About This Blog ~ This blog is about a series of Gay, Lesbian, Bisexual, and Transgender (GLBT) super-hero, sci-fi, fantasy adventure novels called Rainbow Arc of Fire. The main characters are imbued with extraordinary abilities. Their exploits are both varied and exciting, from a GLBT and a human perspective. You can follow Greg, Paul, Marina, Joan, William, and Joseph, as well as several others along the way, as they battle extraordinary foes or take on environmental threats all around the globe and even in outer space. You can access synopses of the ten books using the individual links on the upper, left-hand column.





The more recent posts are about events or issues that either are mentioned in one or more books in the series or at least influenced the writing of the series.










Sunday, February 28, 2010

Ethnicity, Gender, and other issues in comics and RAoF

The major comic book companies were not only extremely tardy in representing gays in comics, they were relatively slow in representing other racial and ethnic individuals or groups in comics. And, given the era back then, they were relatively sexist and perhaps didn't often realize that they were.

Marvel introduced the Black Panther in the 60's, and DC followed along. Even the Legion would have an African-American member late in the decade.

Ironically, within the Legion there was already a green legionnaire (Brainiac 5), an orange legionnaire (Chameleon Boy), and eventually a blue legionnaire (Shadow Lass). While the Legion had a girl from the beginning (Saturn Girl), she was immediately outnumbered by the boys, Lightning Lad and Cosmic Boy and, very quickly, Super Boy was asked to join the team.* Eventually, there would be Triplicate Girl, Shrinking Violet, Phantom Girl, and Light Lass; but there was correspondingly also Sun Boy, Invisible Kid, Colossal Boy, Star Boy, Bouncing Boy, Element Lad, and Mon-El in the earliest Legion after they were a regular feature in Adventure Comics from #300 forward.

So the ratio of male to female team members was always a bit unbalanced toward the male teammates. (They did try to recruit Supergirl in the third Legion tale in Action Comics #267, but red kryptonite aged her appearance and the Legion had an age restriction: if you were over 18--or apparently if you only temporarily looked over 18--you could not join this teen-aged team.)

In a nod toward future equality of the membership regarding gender, however, the rules were changed so that while previously the team constitution only allowed adding one new member a year, it now allowed one new boy and one new girl per year. Supergirl obviously beat out Shrinking Violet in Action Comics #276. (Sun Boy and Bouncing Boy were shown as the two boys who were attempting to join the Legion, along with Brainiac 5--though, as I mention in the footnote below, a green-skinned boy was depicted as already in the Legion when Superboy joined earlier--though I am now told that this was a change made during the reprints and not when the original comic was created. Regardless, continuity was often hit and miss in early comics; and the editorial, writing, and artistic staffs weren't particularly diligent in keeping errors such as these to a minimum.)
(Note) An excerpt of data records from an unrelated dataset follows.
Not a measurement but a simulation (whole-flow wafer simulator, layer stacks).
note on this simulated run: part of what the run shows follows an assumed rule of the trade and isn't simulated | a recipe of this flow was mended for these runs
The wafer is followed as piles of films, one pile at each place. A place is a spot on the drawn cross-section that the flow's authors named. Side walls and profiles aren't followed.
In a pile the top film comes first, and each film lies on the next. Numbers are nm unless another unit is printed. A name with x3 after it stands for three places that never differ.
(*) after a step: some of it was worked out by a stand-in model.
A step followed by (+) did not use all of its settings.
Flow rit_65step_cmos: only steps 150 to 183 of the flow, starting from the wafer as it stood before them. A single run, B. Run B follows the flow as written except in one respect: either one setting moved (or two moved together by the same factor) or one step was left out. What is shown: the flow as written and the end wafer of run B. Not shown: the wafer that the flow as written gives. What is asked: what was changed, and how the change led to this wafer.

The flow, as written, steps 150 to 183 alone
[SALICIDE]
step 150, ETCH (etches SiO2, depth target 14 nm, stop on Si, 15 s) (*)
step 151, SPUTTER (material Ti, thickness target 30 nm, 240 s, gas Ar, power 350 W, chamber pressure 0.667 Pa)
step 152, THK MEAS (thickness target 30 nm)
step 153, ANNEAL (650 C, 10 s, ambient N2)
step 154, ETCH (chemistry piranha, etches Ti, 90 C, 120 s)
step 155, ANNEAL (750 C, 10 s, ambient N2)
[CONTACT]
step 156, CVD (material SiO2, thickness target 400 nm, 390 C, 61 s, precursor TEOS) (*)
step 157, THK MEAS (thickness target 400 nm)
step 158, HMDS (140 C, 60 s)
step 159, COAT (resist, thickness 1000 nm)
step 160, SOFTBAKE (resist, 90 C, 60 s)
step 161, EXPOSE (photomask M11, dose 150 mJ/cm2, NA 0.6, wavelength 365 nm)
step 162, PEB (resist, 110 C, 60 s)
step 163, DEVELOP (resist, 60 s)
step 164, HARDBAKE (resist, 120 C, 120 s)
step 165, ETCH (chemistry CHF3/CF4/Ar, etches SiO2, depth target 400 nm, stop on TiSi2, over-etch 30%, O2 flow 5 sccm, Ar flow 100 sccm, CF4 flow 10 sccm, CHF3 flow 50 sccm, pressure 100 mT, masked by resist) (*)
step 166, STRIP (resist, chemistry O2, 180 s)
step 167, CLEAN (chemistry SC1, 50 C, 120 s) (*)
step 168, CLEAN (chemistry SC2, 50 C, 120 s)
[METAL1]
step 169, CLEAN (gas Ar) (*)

The writer and editor got themselves into hot water with many fans (especially female readers) with Adventure Comics #309 by having Brainiac 5 say, "We'll draw lots for the job...excluding Saturn Girl. Because it's too risky a mission for a girl!" They were forced to rectify this sexist mistake by AC #319 when Brainiac 5 says, "...But...it's too dangerous for a girl! I must eliminate you, Saturn Girl." She indignantly replies, "I was selected by fair chance and I claim my right to go."

When I got around to creating my own adult team, the Rainbow Arc of Fire, it formed slowly. First with Greg, then with Paul as the initial two members--a duo rather than a team, really. Eventually, William and Joseph and Marina and Joan were added. So the gender imbalance between male and female members would continue, just as it had with the Legion. Soon, Dino and Michael and Cleo and Jane joined. Parity was finally achieved with the addition of Liquide and Mercuria (though Liquide has her own unique quality that makes full equality rather tricky).

I also handled ethnicity similarly (though not with a green, orange, or blue-skinned member). Joan and Greg were Hispanic, or at least had some Hispanic heritage in their background, though this was not emphasized (the Legion could get away with alien and alien-skinned members in the early and mid-60's--but those comics would have had a tough time selling in certain parts of the country then if their "unique" members were depicted as black or Hispanic or Asian instead of orange, green, or blue). But for RAoF it would not be until Liquide and Mercuria joined the Rainbow Arc of Fire that there would be teammates who appeared to be a woman with Asian features or one with African-American features--though, again, each had her own unique qualities that were done to emphasize the ethnic imbalances that had existed in the early and mid-60's.

Did DC deliberately try to have an ethnically diverse Legion by making them differently (though alien) colored even if they knew they would not be able to have African-American or Hispanic or Asian legionnaires until much later in the decade? I don't know for certain, but it seems possible. Did the staff give Element Lad an obviously pink and white uniform and later show him as still single when he was an adult legionnaire because someone along the line wanted to hint toward him possibly being gay? I seriously doubt that, but I suppose some readers could fantasize that he might be gay--and at least the possibility remained to make him so. In the 2000's, for one Legion (there have been several over the years), Invisible Kid obviously had feelings for Brainiac 5; but that was undone by a new Legion which appeared more recently when that other Legion was shelved.

* An interior scene of the early Legion clubhouse did show the backs of heads of four more legionnaires, three of whom were girls; but we were not shown whom they were. A later panel in the first Legion comic also showed an unidentifiable young man in the foreground and another who could only have been a green-skinned Brainiac 5 along with a second unidentifiable boy member standing behind Brainiac 5.